For many, veganism is like one of those religious cults. Where, as you “progress,” you gain higher and higher levels of clarity, or stature, or sumsuchshit.
Anyway, I have seen this very same attitude apply to vegans.
“I am not totally vegan, I wear Goodwill wool.”
“I am not totally vegan, I just can’t give up cheese.”
“I am 100% vegan.”
All of these are false.
I am, but.
Veganism today seems like an all or nothing endeavor. You either are or you are not. So, under these pretenses, if you are vegan, but still eat cheese/wear wool/drive a Jeep you are not vegan.
For me, veganism is not a black and white proposition. To me, it is a set of values we can all strive for…yet they are really, honestly, impossible to attain.
It is NOT a club where everyone compares their virtuousness to one another, and claim to one up each other based, often, on the level of sacrifices one makes.
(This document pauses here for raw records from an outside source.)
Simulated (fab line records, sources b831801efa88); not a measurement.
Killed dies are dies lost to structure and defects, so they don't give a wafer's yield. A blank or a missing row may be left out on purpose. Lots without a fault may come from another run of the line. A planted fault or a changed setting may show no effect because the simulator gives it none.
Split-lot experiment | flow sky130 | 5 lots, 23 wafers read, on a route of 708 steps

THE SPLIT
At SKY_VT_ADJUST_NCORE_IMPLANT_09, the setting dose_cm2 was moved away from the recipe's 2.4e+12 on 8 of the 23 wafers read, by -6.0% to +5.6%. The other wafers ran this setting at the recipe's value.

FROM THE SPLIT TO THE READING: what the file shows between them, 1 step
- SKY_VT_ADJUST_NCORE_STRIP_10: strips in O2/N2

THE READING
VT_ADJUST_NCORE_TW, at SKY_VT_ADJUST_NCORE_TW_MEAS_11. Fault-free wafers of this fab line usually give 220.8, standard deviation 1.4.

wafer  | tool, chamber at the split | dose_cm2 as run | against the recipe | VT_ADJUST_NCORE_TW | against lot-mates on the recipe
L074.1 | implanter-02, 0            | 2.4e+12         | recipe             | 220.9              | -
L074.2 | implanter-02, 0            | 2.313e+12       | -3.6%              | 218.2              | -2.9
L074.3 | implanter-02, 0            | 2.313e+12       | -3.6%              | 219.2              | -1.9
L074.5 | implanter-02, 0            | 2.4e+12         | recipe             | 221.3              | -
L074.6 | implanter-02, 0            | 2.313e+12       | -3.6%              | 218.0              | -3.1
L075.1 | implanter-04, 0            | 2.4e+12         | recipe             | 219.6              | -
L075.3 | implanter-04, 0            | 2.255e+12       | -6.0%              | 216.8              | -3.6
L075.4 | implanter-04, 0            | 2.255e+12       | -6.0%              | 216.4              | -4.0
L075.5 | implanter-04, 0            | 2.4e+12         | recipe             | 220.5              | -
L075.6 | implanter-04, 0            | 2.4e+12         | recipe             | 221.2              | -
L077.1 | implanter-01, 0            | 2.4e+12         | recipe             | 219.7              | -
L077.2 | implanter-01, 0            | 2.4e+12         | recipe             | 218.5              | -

I read an article on Facebook about how “true” vegans are against the Beyond Burger. Their argument claims that true vegans should not eat them simply because they “simulate and appear too much like real meat.” Let that sink in for a minute. We should be collectively shamed to consume a vegan product on the premise it is too similar to the non-vegan version. It is purely mad.
True Veganism is Unreachable
I think it is safe to say that veganism is primarily an answer to a pretty cruel and messed up animal rights issue in our society. Of course there are other reasons, but I will focus on animal rights for now.
It could be said that a “true” vegan (as in a 100% vegan) would cause zero impact to animals.
Right off the bat, that means no transportation other than walking. Which, as I think about it, probably kills quite a few insects and members of animalia. Just the other day I heard the accidental, yet unmistakeable crunch of a snail under my shoe. I felt terrible.
So, as long as you don’t move you are fine.
But what about where you spend your stationary time? In a home? Probably not. That home was put there and replaced natural growth. Grass, shrubs, trees, and other habitats were destroyed for that home. Let’s not even talk about clothing and food which relies on a pretty extensive network of ex-habitat and pollution.
So let’s assume you end up barefoot in the jungle, living off the land. Well, if you clear any type of space for yourself you are back to impacting animals. Even if you simply climbed a tree to live, you would be inadvertently killing or at best, displacing bugs and mosses, and animals.
So as long as you moved from the modern world, ended up “au naturale” in a jungle somewhere, not moving, and somehow living in natural underbrush without possibly impacting any other being, then yes, you would be 100% vegan.
And why am I making such an absurd metaphor here?
Because these are the details that make us all realize that “true” 100% veganism – aka ZERO impact to the animal kingdom – is unattainable.
And, perhaps even more important is this. Once we know that 100% is unreachable, we realize it is, in fact a gradient. And, that gradient allows people to determine their own level of veganism.
If you try really hard to be vegan, but on a road trip had to pull off at Burger King for a Morningstar veggie burger (with egg whites), guess what? You can still be a vegan.
If your own personal goal is to have an minimal an impact to animals and you cannot find a hiking boot that works, and find a leather variant, guess what? You can still be vegan.
These are true because for me, veganism is not a status symbol. It is a journey of little decisions that are stitched together to form a lifestyle. And, sometimes those decisions tip the other way. And that is OK.
Lynched by the Community?
Nothing really proved my point as much as the lambasting I received in the Portland Vegans Facebook group when I announced my new Vegan Gun Club. Apparently, according to the rules of veganism established by Lord Vegan, guns and veganism are exclusive. You cannot be vegan and still own/shoot paper and steel.
Well, my first outing of that very gun club proved otherwise. We had a massive turnout, good food, and great fellow vegan company.
And I know my opinions here are not going to be agreed on by all the vegans. And that is OK too. They can continue to beat themselves up over fake meats, stockholders of vegan corporations, and wether they can shop at Safeway and eat at Taco Bell.
I have guns to shoot and Jeeps to offroad.